DUSAN STOJANOVICYU president condemns Nato air campaign
BELGRADE, Yugoslavia (May 29, 2000)- Amid new arrests of domestic opponents Monday, President Slobodan Milosevic urged the world to buck NATO "aggression" and American domination as he reopened a bridge bombed last year in NATO air campaign.
Thousands of cheering and flag-waving supporters were bused in from across Serbia, the larger half of the Yugoslav federation, to the northern city of Novi Sad for Milosevic's inauguration of the rail bridge.
"The NATO aggression was one of the cruelest, worst (acts of) violence on humanity in the second half of the 20th century," Milosevic said, referring to the 78 days of allied airstrikes that ended his crackdown in Kosovo. "The entire world must know it shall be a target - as Serbia was a target - if it doesn't resist violence and humiliation" by the United States, he said.
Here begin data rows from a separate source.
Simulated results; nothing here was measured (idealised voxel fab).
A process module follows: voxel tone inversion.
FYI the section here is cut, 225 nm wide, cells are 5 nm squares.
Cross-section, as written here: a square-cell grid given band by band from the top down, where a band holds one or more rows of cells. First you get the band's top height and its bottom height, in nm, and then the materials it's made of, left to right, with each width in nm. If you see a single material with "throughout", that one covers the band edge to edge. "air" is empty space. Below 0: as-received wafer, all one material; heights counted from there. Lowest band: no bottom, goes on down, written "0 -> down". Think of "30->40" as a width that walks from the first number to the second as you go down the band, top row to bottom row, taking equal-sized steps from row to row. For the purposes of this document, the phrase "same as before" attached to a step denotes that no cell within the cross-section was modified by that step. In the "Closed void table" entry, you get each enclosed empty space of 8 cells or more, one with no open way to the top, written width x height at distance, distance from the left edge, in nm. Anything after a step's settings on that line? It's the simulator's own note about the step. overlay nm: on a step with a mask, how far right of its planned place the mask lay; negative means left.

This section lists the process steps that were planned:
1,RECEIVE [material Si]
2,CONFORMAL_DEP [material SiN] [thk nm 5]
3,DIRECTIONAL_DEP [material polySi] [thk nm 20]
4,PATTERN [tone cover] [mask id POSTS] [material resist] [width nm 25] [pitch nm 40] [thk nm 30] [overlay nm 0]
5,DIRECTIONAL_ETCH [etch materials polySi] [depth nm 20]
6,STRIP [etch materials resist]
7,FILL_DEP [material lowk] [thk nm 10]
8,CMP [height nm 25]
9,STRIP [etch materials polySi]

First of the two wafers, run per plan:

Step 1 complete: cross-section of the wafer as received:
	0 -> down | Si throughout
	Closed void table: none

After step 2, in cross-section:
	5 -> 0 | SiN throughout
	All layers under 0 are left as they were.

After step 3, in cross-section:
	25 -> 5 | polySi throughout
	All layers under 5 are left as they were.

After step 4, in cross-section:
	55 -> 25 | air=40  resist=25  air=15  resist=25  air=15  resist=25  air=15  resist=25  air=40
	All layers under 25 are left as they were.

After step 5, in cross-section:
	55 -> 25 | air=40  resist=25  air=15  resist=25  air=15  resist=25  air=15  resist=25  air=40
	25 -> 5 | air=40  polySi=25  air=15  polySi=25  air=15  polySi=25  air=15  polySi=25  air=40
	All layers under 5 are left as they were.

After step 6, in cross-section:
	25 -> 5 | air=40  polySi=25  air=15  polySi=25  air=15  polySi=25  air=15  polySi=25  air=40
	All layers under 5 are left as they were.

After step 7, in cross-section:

The NATO campaign made Milosevic effectively concede Kosovo to the alliance and a subsequent U.N. peace mission. Milosevic and four of his closest associates have since been indicted by the U.N. war crimes tribunal for atrocities in the southern Serbian province, where ethnic Albanians make up a majority.
Since the airstrikes ended last June, economically troubled Serbia has struggled to rebuild. But Milosevic termed the pace of reconstruction an "impressive" achievement, accomplished with "incredible speed, unrecorded to date in modern Europe."
Meanwhile, the crackdown on Milosevic critics continued Monday. Serbian police rounded up dozens more members of the popular anti-government student group Otpor, or Resistance, as well as opposition parties' activists. The government says the opposition members are terrorists in the pay of Western powers who want to overthrow Milosevic.
Four student activists were arrested in Nis, Serbia's third-largest city, after police burst into their homes early Monday morning, Ivan Marovic of Otpor told The Associated Press. The students were released three hours later.
Nine other Otpor members were arrested before dawn in Subotica, a city in northern Serbia, Marovic said. One was released, while the other eight remained in police custody Monday afternoon. Another Otpor activist was arrested in the central Serbian town of Krusevac.
Police also briefly detained 29 activists Monday from the opposition League of Social Democrats as they distributed leaflets in Novi Sad, where Milosevic opened the bridge. The leaflets read: "Down with Milosevic."
Arrests have become routine in Milosevic's latest crackdown on dissent, which also has included the closure of major newspapers and other media. More than 700 Otpor activists have been detained for questioning over the past few months. Some have been beaten.
In Moscow on Monday, a delegation of Serbian opposition leaders met with officials from Russia's Foreign Ministry to try to persuade the Kremlin to drop its support for Milosevic.
The group appeared to fall short of that goal, and it did not get to meet with Foreign Minister Igor Ivanov. But the opposition leaders did meet Deputy Foreign Minister Alexander Avdeyev, and afterward, the Russian Foreign Ministry called for Milosevic's government to return an opposition-controlled TV station that was seized last week.